A
socialist society requires that production as a whole should meet the
needs of people and be sustainable for the rest of nature. In
other words, what humans take from nature and dispose of them after
use, should all be done so as to leave nature to go on supplying and
reabsorbing those materials after use. In the long run this implies
stable consumption and production levels. Production would be simply
to meet current needs and to replacing and repairing the stock of
means of production. The only rationale for accumulating means of
production would be to be in a position to satisfy all reasonable
consumption needs, not as at present to manufacture ‘wants’ for
marketing and profits. Once achieved then further expansion of
the stock of means of production, could stop and production levels be
stabilised. The proportion of people’s time devoted to
‘production’ would be correspondingly reduced and stabilised,
leaving them free to indulge in whatever pursuits they fancied. So if
human society is to be able to organise its production and other
activities in an ecologically acceptable way then it must abolish the
capitalist social, economic and political system of profit
accumulation and replace it with a system which gears production to
the direct satisfaction of needs.
To
produce the things that people need in an acceptable and ecologically
benign manner presupposes that society as a whole must be in a
position to control production and direct its purposes. This
cannot be done in a society where the means of production are owned
and controlled by the privileged few and governed by the blind
economic laws which impose their own priorities. Production for
needs, therefore, demands an end both to capitalist control and the
market. Production for needs requires that direction over the means
of production (nature, materials, and machinery) should be available
to all. Everyone must stand equally with all others in relation to
the means of production. Also, production for needs demands the end
of buying and selling; the end of the market. It means that
goods are produced, and services made available, simply for their
use-value, that is, capacity to satisfy human need. Production for
the market is an expression of the fact that the means of production
and therefore the products are owned not by all the members of a
society in common but by individuals or groups such as
corporations. Exchange would completely disappear in a society
where there were no property rights over the means of production.
In
a society oriented to meeting needs the concept of profits would be
meaningless, while the imperative to ‘growth’ would disappear.

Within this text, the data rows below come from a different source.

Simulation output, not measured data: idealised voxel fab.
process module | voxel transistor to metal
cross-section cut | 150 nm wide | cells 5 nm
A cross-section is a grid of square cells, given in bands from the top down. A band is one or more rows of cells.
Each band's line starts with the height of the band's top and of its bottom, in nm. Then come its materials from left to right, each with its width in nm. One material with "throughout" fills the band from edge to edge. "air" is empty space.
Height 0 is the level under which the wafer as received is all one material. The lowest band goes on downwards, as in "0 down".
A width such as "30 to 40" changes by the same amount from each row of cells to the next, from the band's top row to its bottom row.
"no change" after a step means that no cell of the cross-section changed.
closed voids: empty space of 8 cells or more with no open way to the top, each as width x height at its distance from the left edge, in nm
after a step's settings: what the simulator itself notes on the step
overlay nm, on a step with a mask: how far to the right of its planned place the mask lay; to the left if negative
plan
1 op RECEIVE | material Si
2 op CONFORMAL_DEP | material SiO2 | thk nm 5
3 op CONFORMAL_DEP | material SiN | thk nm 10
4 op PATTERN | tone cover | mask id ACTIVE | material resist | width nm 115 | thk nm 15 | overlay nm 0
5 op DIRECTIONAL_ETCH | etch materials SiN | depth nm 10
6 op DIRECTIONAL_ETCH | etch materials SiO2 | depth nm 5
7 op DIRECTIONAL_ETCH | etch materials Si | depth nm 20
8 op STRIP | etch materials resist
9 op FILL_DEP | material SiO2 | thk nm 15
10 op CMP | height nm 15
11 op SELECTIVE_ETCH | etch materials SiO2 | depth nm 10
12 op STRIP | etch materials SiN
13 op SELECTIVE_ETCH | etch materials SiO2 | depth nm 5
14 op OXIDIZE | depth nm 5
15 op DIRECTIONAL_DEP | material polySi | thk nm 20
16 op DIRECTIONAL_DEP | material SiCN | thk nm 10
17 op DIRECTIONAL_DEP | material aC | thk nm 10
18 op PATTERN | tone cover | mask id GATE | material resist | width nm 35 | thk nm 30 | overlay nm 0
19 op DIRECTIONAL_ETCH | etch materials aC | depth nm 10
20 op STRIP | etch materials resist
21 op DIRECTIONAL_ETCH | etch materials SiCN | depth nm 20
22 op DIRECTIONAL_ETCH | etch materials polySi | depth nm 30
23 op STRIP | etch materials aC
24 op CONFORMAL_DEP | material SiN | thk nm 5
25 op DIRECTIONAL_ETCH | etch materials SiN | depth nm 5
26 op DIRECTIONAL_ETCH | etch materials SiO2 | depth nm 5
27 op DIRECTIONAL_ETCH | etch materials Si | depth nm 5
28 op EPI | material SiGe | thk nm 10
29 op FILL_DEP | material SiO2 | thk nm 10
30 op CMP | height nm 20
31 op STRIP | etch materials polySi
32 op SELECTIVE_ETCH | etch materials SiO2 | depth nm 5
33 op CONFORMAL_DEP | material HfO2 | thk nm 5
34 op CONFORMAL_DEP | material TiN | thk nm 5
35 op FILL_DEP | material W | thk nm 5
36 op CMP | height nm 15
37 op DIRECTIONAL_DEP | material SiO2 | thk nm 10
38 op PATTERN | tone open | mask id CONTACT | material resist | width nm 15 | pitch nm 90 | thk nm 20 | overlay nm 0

Instead, after an initial period of increase in useful production to
provide the whole world’s population with basic amenities,
production can be expected to reach a level sufficient to provide for
people’s current needs and the future viability of their society. A
sustainable relationship with the rest of nature could be
achieved. Needs on a world scale could be in balance with the
capacity of the biosphere to renew itself after supplying them. As
the only life-form that can act in a way conscious of the wider
impact it can have on other species and on the planet as a whole,
humans have the potential to act as planet’s ‘brain’,
consciously regulating its function in the interest of present and
future generations. But before we can hope to play this role we
must first integrate our own activities into a sustainable natural
cycle on a planetary scale. This we can do only within the framework
of a world socialist society in which the Earth and all its natural
and material resources have become the common heritage of all
humanity.
We
humans are part of nature, not external to it. We are one with
nature; we must nurture it if it is to sustain us. Socialists work
for a revolution in society from world capitalism to world
socialism. The revolution we want is a social revolution that
will change the basis of society from the present monopoly of
productive resources by rich individuals, corporations and states
into one where the Earth and its resources belong to none but will
have become the common heritage of all humanity. This revolution can
only be carried out democratically by the majority class in society,
those forced to work for a wage or a salary in order to get a living,
with a view to freeing themselves from exploitation for profit and
from the restrictions and problems that the capitalist profit system
imposes on them. At the same time socialists understand that such a
revolution has also to achieve a sustainable relationship between
human society and the rest of nature. Together we can be architects
of the future rather than victims of the present.